It’s a stunning box, a wizard object with a passel of amazing features (It’s a phone! An iPod! A Web browser!). But for all its marvels, the iPhone inaugurates a dangerous new era for Jobs. Has he peaked?


Illustration by Default  

He saunters out onstage, and the first thing you think is, man, Steve Jobs looks old. The second thing you think is, no, not old: He finally looks his age. Well into his forties, Jobs appeared to have pulled off some kind of unholy Dorian Gray maneuver. But now, at 52, his hair is seriously thinning, his frame frail-seeming, his gait halting and labored. His striking facial features—the aquiline nose, the razor-gash dimples—are speckled with ash-gray stubble. A caricaturist would draw him as a hybrid of Andre Agassi and Salman Rushdie. The senescence on display is jarring, but it’s also fitting. After three decades as Silicon Valley’s regnant enfant terrible, Jobs has suddenly, improbably, morphed into its presiding éminence grise.

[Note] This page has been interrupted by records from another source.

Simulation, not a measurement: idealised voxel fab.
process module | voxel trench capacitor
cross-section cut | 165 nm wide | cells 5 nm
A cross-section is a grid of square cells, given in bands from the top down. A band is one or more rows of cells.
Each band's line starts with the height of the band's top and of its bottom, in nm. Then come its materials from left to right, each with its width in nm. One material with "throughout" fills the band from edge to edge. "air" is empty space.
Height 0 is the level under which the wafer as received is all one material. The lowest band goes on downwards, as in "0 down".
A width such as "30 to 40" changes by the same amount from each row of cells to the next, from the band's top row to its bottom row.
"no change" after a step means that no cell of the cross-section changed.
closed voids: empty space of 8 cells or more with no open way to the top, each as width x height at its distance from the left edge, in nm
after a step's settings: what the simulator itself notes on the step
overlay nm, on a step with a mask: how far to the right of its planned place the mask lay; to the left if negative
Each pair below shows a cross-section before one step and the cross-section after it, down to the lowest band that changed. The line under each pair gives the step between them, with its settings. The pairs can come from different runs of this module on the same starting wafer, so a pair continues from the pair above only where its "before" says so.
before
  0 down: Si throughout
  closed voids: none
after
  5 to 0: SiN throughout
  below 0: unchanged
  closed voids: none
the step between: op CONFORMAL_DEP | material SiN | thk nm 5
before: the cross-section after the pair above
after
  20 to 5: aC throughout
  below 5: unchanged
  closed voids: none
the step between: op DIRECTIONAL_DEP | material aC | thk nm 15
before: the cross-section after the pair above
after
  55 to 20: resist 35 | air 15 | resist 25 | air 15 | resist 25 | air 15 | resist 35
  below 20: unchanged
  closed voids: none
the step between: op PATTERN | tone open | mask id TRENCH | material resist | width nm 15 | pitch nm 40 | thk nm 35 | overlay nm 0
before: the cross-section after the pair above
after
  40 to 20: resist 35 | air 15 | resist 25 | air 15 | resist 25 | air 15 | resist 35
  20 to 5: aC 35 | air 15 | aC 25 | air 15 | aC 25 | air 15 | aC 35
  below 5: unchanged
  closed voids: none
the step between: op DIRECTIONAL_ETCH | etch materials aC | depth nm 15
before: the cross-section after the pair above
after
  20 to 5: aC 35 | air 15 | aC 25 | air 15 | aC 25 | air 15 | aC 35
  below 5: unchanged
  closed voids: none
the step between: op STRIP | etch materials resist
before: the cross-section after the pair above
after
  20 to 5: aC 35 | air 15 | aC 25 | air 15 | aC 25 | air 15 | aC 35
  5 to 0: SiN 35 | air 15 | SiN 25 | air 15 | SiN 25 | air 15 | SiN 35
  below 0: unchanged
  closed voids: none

The stage in question is at the Four Seasons in Carlsbad, California, where Jobs has come this afternoon in May for The Wall Street Journal conference “D: All Things Digital.” Dressed in his customary uniform—black mock turtleneck, faded 501s, running shoes—Jobs sits across from Journal technology columnist Walt Mossberg, who commences with a simple question: Having recently changed its named from Apple Computer to Apple Inc., exactly what business is the company in?

“We’ll very shortly be in three businesses and a hobby,” Jobs replies, projecting the mildest affect he can muster—yet still the crowd is goggle-eyed, as if Bono were in the house.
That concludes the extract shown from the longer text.